Things kept on changing. This time, this was a good thing. I returned to the lake, the place where everything had started a long time ago, and where all of these things now came to their end, in order for a new beginning at another place. I walked through my town, beneath a foggy sky, but in the light of a life lived well, and looked out over the water, and remembered things. It had been a good time, and it had been the best of places, and now it was time for me to move on and go somewhere else and start another life, and become even more who I was and had to be.
Berlin would be a different place, different in every way conceivable. The way it had to be. The past was the past, and the future was the future, and now was now. I had a new job I was looking forward to, for I’d be doing exactly the things I did best, and I had a new city to discover and new places and venues to explore, and I’d be near the person I loved, who was made for me, and all of these things made me happy and graced the days I spent at the lake with the shine of a future glory.
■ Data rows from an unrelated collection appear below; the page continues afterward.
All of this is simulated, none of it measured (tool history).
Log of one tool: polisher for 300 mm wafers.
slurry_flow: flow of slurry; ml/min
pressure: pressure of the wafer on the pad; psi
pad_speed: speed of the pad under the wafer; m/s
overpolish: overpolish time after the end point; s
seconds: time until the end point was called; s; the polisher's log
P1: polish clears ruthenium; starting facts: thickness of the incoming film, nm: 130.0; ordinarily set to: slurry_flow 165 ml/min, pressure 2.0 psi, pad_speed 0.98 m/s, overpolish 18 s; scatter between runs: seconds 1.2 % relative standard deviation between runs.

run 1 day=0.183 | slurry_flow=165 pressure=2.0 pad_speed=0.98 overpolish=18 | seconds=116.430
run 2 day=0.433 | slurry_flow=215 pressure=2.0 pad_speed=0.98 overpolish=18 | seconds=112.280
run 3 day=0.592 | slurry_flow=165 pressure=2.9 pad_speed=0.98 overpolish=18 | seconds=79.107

After all, I knew what I had to do, and I knew who I was and would be, and which directions to take. Who could say as much? I knew I could, beside other things: I knew I would return, again and again and for the rest of my life, for my heart would always rest at this place, and I needed to come back from time to time, in order to stay in touch with myself and my soul. I knew I had to leave Constance anyway, in order to grow and to discover those qualities of mine that weren’t of this place. And I knew where I would be going, not in terms of place, but in terms of my heart, in respect to myself and my love. It was a good life. And as it seemed, it was still getting better.